You and I both know that not everyone was able to participate equally in those programs and opportunities. But to hear Warren and other leaders of both parties talk about this rose colored past, approximately the period from 1934 to the mid 1960s, you’d think fairness was the cardinal American value of the time.

But of course they do know better. Elizabeth Warren was born in 1949. That means she was about 16 years old when Jim Crow laws were finally defeated.

Jim Crow laws, for those unfamiliar, started being established just 11 years after the end of the Civil War. They were created for the purpose of upholding white supremacy and, following the logic of slavery, ensuring a ready pool of Black workers who were cheap to hire because they were denied access to government assistance and unprotected by the law.

Elizabeth Warren was also born in Oklahoma, a state that kept its public schools segregated until 1955, when Warren would have been about 6.

Oklahoma was also the final destination for Native Americans subject to forced relocation as a result of the Indian Removal Act of 1830. The path by which Native Americans were forced to relocate is known as the Trail of Tears, in part because so many died along the way, including 4,000 members of the Cherokee Nation, a group I assume Warren knows something about.

The game, as Warren refers to it, was always rigged, and to the advantage of white people, especially white men. The great middle class she speaks of is largely a white phenomena, created in part via benefits of the GI Bill, a program that helped provide educations and home ownership opportunities to veterans, but that discriminated against some veterans by race.

Home ownership was a great boon to the white middle class, but even those GIs of color who were able to get mortgage assistance through the Bill faced red lining and restrictive covenants that limited opportunities to buy homes to the poorest neighborhoods. Education is a key to social mobility, but educational opportunity was denied to many vets of color, in spite of their service, and those that did go to school were often forced into separate and unequal institutions.

Social programs like Mothers’ Aid, established in the 1930s (and that eventually evolved into welfare as we now know it) helped many poor women and children rise out of poverty. But many women of color, especially in the South, were denied benefits under this program and its later iterations because they were considered valuable only as workers, not as mothers.

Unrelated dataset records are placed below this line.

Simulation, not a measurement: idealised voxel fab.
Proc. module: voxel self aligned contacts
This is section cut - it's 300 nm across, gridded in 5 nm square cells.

And these are just a few examples. The legacy of racial exclusion from these opportunities continues to this day. It’s time for those of us left out of this grand history of America to speak up. If we don’t, we may in fact return to that whitewashed past.

Not resolved

24 Aug

My last post describing the invisibility of Native Americans in media as a logical extension of our history of U.S. anti-Indian policy needed an exclamation point. I thought more needed to be said about how the idea of Native Americans as disappearing reinforces the notion that the relationship between the U.S. and Native nations is a settled matter, or at least a matter beyond the reach of justice.

Matters aren’t settled. In fact, to consider the matter resolved, if not justly, then at least irrevocably, is one of the ways in which racism against Native Americans (and Native Hawaiians) is expressed most forcefully. Yes, there are denigrating caricatures everywhere and racist slurs and stereotypes galore, but, in my humble opinion, none are as effective in stalling justice as the false notion that the conflict between the U.S. and Native peoples is uneasily but nonetheless finally settled. That even if we acknowledge injustice, reaching a more just settlement is unrealistic, you can’t turn back time.

How unsettled is this matter? I’m no expert, but I have a few stories to share.

As a program officer of a foundation out west, I often visited groups on Indian reservations. On a visit to one group in Montana, I learned that sewage moved through parts of the community in open ditches. People were so poor, they spent each summer in a race to pay off heating bills accumulated over the winter so that they could avoid freezing to death in the next one. The Indian Health Service office was inadequately staffed and so remote that many couldn’t afford the trip.

I found them after driving miles without seeing a single building. As I toured their facility, I became keenly aware of how powerfully problems of isolation are compounded by poverty.

But in spite of having so little, it was absolutely clear to me that the group was having a measurable, positive impact on the community. It wasn’t enough to rectify problems that have persisted for generations, but it was a little miracle of ingenuity, commitment, and hard work nonetheless.

The biggest obstacle to doing better is not a weakness of the leaders. It is the combination of raw deals, dirty crooks, and government neglect of our end of the bargains struck in treaty agreements, not to mention the poor land they have been forced to settle with, and many other injustices. In fact, year after year, the injustices pile up so high that people who suffer from them, no matter how determined, cannot hope to shovel them out of the way alone.

They need help.

In Wyoming, I visited a group working for environmental justice. At the time, their primary goal was the return of their water rights – rights without which the eco-system of the reservation, necessary to the sustenance of the people who reside there, will be destroyed. They’d taken their case to court and lost. The judge held up the rights of white farmers to divert water that would have run through the reservation, declaring that the issue of water rights was long ago decided in a war that “we” won.

Since then, that group has scored a major victory over methane mining on the reservation. They continue to score victories. But will they ever see real justice? That, again, depends on the rest of us.

I received a visit from a representative of the Chinook Indian Nation in Washington, a group that has been described in some reference books as “extinct.” She was seeking support for an effort to win back federal recognition of their tribe that was revoked by the U.S. Department of the Interior in 2002, just ten years ago.

A hostile nation has stripped the Chinook people of their sovereignty. Regaining that recognition is necessary to their security and self-determination.

When you work for a foundation that provides funding to those most directly targeted by injustice to lead efforts to find solutions, you don’t often see the people in the communities you serve who are thriving. They exist, too.

But the struggles of Native Americans are real. Moreover, they have far reaching impact, including the creation of grossly unjust concentrations of wealth in the hands of very few people who in turn repress and exploit those of us without wealth in order to retain their riches. The impacts of the exploitation of Native peoples are all around us. They’re like the bars of a cage. If you haven’t noticed them, depending on who you are, it might just be because the downside of an unjust relationship is tough for those on the upside to see.  Our privilege obscures our view.

But whether we see the bars or not, the cage is there, and addressing the situation of Native peoples is necessary to setting ourselves free of it.